Welding is an important part of operations for businesses engaging in material science, asset repairs or simply manufacturing itself. The Industrial Organization for Standards (ISO), has recently developed ISO 2553, a new international standard for welding symbols titled ‘Welding and Allied Processes – Symbolic Representation on Drawings – Welded Joints’.
ISO 2553 is a combination of symbols from the 2 most widely used symbol systems developed by European and Pacific Rim countries. The standard brings together the most widely used technical drawings in the welding field around the world to set a new bar for welding inspection. ISO 2553 represents the 5th edition of welding standards in an attempt to align ISO welding standards and to simplify problems such as elongated holes, joint preparation dimensions, plug welds and figures improvement.

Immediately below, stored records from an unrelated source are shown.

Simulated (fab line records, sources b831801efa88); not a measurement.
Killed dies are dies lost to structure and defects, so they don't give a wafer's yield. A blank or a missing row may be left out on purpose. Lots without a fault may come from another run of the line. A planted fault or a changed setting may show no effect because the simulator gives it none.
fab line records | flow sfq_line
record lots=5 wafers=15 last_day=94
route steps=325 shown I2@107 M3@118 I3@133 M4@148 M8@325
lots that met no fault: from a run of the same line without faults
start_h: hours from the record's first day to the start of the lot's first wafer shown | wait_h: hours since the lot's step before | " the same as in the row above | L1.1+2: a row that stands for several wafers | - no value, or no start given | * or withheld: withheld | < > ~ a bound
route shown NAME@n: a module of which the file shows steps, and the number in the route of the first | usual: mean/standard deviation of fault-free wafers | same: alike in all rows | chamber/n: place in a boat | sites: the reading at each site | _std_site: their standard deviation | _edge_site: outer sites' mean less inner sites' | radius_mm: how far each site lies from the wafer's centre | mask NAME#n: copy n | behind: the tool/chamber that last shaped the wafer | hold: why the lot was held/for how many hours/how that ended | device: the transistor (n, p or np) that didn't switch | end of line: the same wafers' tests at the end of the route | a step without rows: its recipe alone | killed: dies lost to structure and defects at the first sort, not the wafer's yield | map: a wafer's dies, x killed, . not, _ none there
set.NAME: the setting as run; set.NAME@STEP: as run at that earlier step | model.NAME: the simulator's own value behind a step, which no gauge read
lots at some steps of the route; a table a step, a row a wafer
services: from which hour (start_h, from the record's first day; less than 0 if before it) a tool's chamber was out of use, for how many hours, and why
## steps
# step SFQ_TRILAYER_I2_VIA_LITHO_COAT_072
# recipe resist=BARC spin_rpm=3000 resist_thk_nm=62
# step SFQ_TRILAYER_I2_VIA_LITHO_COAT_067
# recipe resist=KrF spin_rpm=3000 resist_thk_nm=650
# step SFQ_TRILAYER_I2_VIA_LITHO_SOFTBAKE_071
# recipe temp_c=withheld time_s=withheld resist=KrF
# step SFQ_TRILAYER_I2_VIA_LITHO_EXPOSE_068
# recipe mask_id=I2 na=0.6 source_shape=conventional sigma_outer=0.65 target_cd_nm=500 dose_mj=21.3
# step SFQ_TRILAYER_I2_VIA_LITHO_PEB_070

Welding inspection and assessment works best with digital inspection solutions. Without this as a partner, inspection of welding is limited in the amount of data that you can capture effectively and the productivity of the inspection process. Luckily there are now a whole host of paperless inspection solutions available to businesses and organisations engaging in welding activities. Packing features such as offline recording, standardised response checklists and automatically suggested corrective actions, checklists run digitally can dramatically improve data and reduce inspection time. This is of course done whilst raising the inspection quality; inspecting digitally takes advantage of the features on mobile devices such as the camera and touchscreen to transform the inspection process. Data can be captured via RFID scanning of barcodes or taking pictures of welding equipment to later annotate using the touchscreen. Simple behaviour changes in the inspection process can make a large difference to strategic decision-making, asset life length and organisational productivity.